Very interesting. But Nate made a number of assumptions in his simulation that I thought it would be fun to experiment with. Also, I've been meaning to learn about the Google Chart API that my homie Matt Cutts is always carrying on about.

The first thing to do is to replicate Nate's results. It should be easy because Nate was very clear about what his simulation was doing. Here's what I got:

My results look similar; it seems I have faithfully replicated Nate's simulation, so now I can move on to some variations.

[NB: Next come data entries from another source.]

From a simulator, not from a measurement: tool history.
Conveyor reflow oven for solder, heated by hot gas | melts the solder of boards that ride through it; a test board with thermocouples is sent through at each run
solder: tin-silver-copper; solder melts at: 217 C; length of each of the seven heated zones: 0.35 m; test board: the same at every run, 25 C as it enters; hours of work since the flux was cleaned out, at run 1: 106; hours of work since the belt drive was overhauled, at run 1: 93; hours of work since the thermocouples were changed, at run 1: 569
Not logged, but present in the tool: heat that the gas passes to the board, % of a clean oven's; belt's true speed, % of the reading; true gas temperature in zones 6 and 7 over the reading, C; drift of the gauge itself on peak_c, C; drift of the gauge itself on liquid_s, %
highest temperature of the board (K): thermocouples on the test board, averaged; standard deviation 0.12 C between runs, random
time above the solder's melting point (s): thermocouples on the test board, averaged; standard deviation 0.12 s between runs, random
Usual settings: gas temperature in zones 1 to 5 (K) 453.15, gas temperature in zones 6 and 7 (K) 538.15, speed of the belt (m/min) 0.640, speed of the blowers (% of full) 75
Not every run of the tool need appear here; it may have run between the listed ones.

The first assumption I wanted to question was the uniform distribution of voters and candidates. Nate assumed that voters (and candidates) were uniformly distributed: every bin--from far left to far right and everything in between--has the same number of voters/candidates. In real life, it is more common to see a normal distribution (that's why the call it normal). I reran the simulation with voters and candidates chosen from a normal distribution. For the Democrats, instead of being uniformly distributed from 1--60, they are normally distributed with mean 30 and standard deviation 15 (which means that 95% should fall within the 1--60 range). The Republicans, instead of being uniformly distributed from 61-100, are normally distributed with mean 80 and standard deviation 10. Here's how the simulation comes out:

*That's not got much Lieberman in it!* The two party primary
results are shifted left; the Democrats make better use of their
majority status and win more often because both voters and candidates
are more tightly clustered around the mean. For the jungle primary,
the gap in the middle is back--say it ain't so, Joe--although the dip
is not so severe. (Why are there purplish bars? Because some bins have
both Democrat and Republican winners and I color-code accordingly. In
my model it is possible for a Democrat to be more conservative than
a Republican.)

Let's see how robust the result is. In the following charts we keep the means the same but double the standard deviations to 30 and 20, respectively:

The two-party primary gives about what I'd expect--similar results, but more spread out. The jungle primary results are so spread out that the dip in the middle is gone; the Liebermans are back, but so are a few of the extremists.

Now let's question another assumption. In my simulations the voter pool consists of two superimposed normal distributions, one for Democrats and one for Republicans. That is an appropriate model if you think party affiliation is a strong inherent property of the voter: to sample fairly from the pool of voters, we first sample D or R (or if you prefer liberal/conservative, or whatever labels you want to put on it), and then we represent the normally distributed variation within the label. That gives us the voter distribution shown below left.

But what if party afffiliation is not inherent? What if we first sample voters from a single pool of political views (we'll use a mean of 50 and a standard deviation of 20) and then each voter chooses to affiliate with a party based on their views (rather than having views based on their party). Since we are simulating California, that means that the left-most 60% identify with Democrats. Then we get a voter distribution as shown below right.

Now let's simulate the two election types with this single pool of voters:

Now the Liebermans are back--it looks like we've got Lieberman, sausage, Lieberman, Lieberman, bacon, Lieberman, tomato and Lieberman. What's more, it doesn't seem to matter too much which primary system is used; the results are similar either way. The candidates we get are constrained to the center, and reflect the Democratic majority.

- What happens if there are more candidates in each election?
- What happens if voters get more than one choice in an election? If they can give a complete order on their preferences, or say which candidates are acceptable and which are unacceptable?
- In real life, candidates and voters are not one-dimensional. Our simulations have projected multi-dimensional people down to a single principal component. What if we projected to two or more principal components?
- What about strategy? My simulation (and Nate's) assumes that
anyone is equally likely to run for office, but in real life
candidates who have a chance of winning are more likely to run. On
the other side, voters in our simulations vote for the candidate who
is closest to their views, but real voters also worry about
*electability*, and may vote in the primary for a candidate that they think can win the general election, even if the cnadidate is not their ideal.

Good luck, and thanks, Nate, for an interesting point of discussion.